Counting down to the “Race of Death”

1 07 2011

The other day a friend emailed me and asked, “So when is this race of death you were blogging about?”

Ah yes, the race of death. Thank you, David, for that charming, succinct and perceptive description of my upcoming 4th of July weekend. Hoping you have something fun planned, too.

The weekend's five-star accommodations.

The gigathlon is less than 24 hours away, and I must admit, I can’t wait. Either I am committed or I am crazy, but there is no going back now. I still have not met three of my four teammates, and I have no idea what level of fitness I am at compared to the other 900 or so skaters that I’ll be competing against.
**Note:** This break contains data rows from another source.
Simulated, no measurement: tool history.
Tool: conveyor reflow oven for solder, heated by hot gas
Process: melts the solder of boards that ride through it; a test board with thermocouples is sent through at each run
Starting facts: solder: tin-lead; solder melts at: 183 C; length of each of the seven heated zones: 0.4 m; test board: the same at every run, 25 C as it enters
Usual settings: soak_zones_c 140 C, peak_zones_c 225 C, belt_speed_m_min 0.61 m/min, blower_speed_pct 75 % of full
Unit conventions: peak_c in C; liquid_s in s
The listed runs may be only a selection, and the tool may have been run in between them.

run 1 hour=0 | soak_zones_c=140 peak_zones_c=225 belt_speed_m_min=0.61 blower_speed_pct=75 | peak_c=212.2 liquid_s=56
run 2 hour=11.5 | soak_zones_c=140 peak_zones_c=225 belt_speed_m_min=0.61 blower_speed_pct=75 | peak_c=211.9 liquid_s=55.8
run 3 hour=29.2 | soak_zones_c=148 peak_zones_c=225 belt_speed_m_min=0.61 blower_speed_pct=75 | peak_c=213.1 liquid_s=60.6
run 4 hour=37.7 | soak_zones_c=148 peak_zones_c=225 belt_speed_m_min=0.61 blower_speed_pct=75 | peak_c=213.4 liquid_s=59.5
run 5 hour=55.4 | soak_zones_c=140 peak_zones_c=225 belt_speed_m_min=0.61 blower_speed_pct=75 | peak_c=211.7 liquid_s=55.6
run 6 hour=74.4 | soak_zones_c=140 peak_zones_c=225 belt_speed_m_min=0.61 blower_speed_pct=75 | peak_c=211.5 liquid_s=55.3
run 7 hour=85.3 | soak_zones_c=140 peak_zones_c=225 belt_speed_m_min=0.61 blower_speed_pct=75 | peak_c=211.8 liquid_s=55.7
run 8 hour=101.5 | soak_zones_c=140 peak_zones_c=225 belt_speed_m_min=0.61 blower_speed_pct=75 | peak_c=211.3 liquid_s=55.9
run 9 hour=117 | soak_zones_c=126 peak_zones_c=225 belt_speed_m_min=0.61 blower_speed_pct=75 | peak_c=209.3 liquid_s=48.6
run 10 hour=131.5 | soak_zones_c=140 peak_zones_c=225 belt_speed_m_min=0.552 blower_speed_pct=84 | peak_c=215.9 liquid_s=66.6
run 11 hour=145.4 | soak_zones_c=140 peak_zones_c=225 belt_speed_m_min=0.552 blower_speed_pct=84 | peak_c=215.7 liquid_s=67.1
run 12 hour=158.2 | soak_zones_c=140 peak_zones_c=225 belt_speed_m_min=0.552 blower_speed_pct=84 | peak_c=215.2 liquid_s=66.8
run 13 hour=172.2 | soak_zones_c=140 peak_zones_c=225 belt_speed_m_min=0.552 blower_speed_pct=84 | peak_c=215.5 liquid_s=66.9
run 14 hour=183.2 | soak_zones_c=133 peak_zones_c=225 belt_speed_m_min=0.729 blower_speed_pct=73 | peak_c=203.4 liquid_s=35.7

And of course, how I will feel when I hit The Wall on Sunday.

The Wall. A 20-kilometer crawl up a sheer cliff face, climbing 750 meters in altitude. On rollerblades. Ever tried that? Me neither.

Fortunately, the organizers have decided to allow skaters to use cross-country ski-poles for the Sunday skate. It will be a kind of Nordic skiing on asphalt as opposed to snow. So in addition to the natural hazards of skate-racing (which could include, for example, shaving a layer of skin off an elbow, shredding your shorts and breaking a few bones – been there, done all that!) there is the added thrill of having an eye taken out as well. What fun!

Poles: The end you want to hang on to...

... and the end you don't want to mess with.….and the end you don’t want to mess with.

In its rules and regulations, the organization committee recommends wearing glasses of some sort for safety reasons. (Whew, glad they thought of that, too!)

But of course the vast majority of participants will have never held such poles in their hands before Sunday, let alone used them to pull themselves up a mountain. So I am expecting everyone else to get in my way, and hoping, at the end of the day, that I won’t need stitches.

As for my own preparations – I skated with sticks for the first time in my life this past Monday, and thanks to instruction via YouTube I am now a pro. AND I even went out on Tuesday afternoon to practice, too! So we’re all set! Nothing stands between me and victory!